Post your answers in the comments on this post. I will leave the contest open until 12:00 a.m. EST June 20, unless someone gets the answer correct before then. If someone gets the answer correct, I will post it in my update for that day, as well as notify the winner and post a comment stating that the contest is closed. One entry per person.

Please note: Attendees of the FEE seminar this week are excluded from winning, since you heard this from Callahan during the session. I will notify the winner and mail him or her a copy of the book.

So, here is the question:

Let’s say that Pink Floyd’s 1973 album Dark Side of the Moon sold 5 times as many copies than their 1971 album Meddle. Does this mean that consumers valued Dark Side of the Moon 5 times greater than Meddle?

(Note: These might not be actual sales numbers; this is a hypothetical question.)

Again, post your answer as a comment on this post. Answers must provide a valid explanation to go along with the “yes” or “no”.
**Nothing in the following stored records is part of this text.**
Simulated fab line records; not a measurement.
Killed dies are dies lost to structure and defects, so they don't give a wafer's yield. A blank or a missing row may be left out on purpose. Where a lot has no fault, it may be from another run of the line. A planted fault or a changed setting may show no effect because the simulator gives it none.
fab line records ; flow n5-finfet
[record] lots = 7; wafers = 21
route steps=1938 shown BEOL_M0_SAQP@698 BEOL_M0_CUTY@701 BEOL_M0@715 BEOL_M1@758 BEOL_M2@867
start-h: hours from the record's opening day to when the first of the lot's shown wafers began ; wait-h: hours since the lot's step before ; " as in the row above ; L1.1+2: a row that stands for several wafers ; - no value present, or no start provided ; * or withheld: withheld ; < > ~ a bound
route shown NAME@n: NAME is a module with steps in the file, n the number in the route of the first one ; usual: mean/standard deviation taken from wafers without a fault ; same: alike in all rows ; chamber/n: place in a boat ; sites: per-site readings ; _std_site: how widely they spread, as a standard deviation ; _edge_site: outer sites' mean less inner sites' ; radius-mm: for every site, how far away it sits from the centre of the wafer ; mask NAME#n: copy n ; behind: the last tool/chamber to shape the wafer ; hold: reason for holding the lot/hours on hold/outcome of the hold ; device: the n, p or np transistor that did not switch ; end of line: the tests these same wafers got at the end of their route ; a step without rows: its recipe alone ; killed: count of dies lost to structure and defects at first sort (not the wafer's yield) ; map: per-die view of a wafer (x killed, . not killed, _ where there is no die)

3 responses to “Day 162 – A Contest”

  1. Mom Avatar

    NO. The Dark Side of the Moon was more of a commercial success and reached more people than Meddle. That’s my answer and I am sticking to it!

  2. Alex Dudek Avatar
    Alex Dudek

    No. Here would be an example, Meddle sells 2 millions copies to 2 millions different people. Dark side sells 10 million copes, to the same person say. Who knows, David Gilmour (guitarist of Floyd) was just making sure that Dark Side would be awarded the diamond award. If one person buys 10 millions copies, is that the same consumer value as 10 million people buying just one apiece? Not sure if that’s the right answer, but it’s definitely something worth acknowledging.

  3. Amanda S. Avatar
    Amanda S.


    It means that there were 4 times as many people who valued Dark Side of the Moon than who valued Meddle.

    (Example: For 5 times as many copies to be sold, there would have to have been more people who valued Dark Side of the Moon than who valued Meddle. Lets say, hypothetically, that Meddle sold 50 copies. For Dark Side of the Moon to sell 5 times as many copies (so, 250), 4 times as many people (or 200 more people) would have to value Dark Side of the Moon than the number that valued Meddle.)

    So, the number of sales relates to the number of people who value the album, rather than the proclaimed “value” of the album itself. Value in itself is subjective, so by looking at the number of albums sold, one cannot determine the overall value of the album (there is no concrete value that can be placed on a product bought by numerous people for various reasons). All we know is that the number of people who felt that Dark Side of the Moon was worth their money was greater than the number who felt Meddle was worth their money.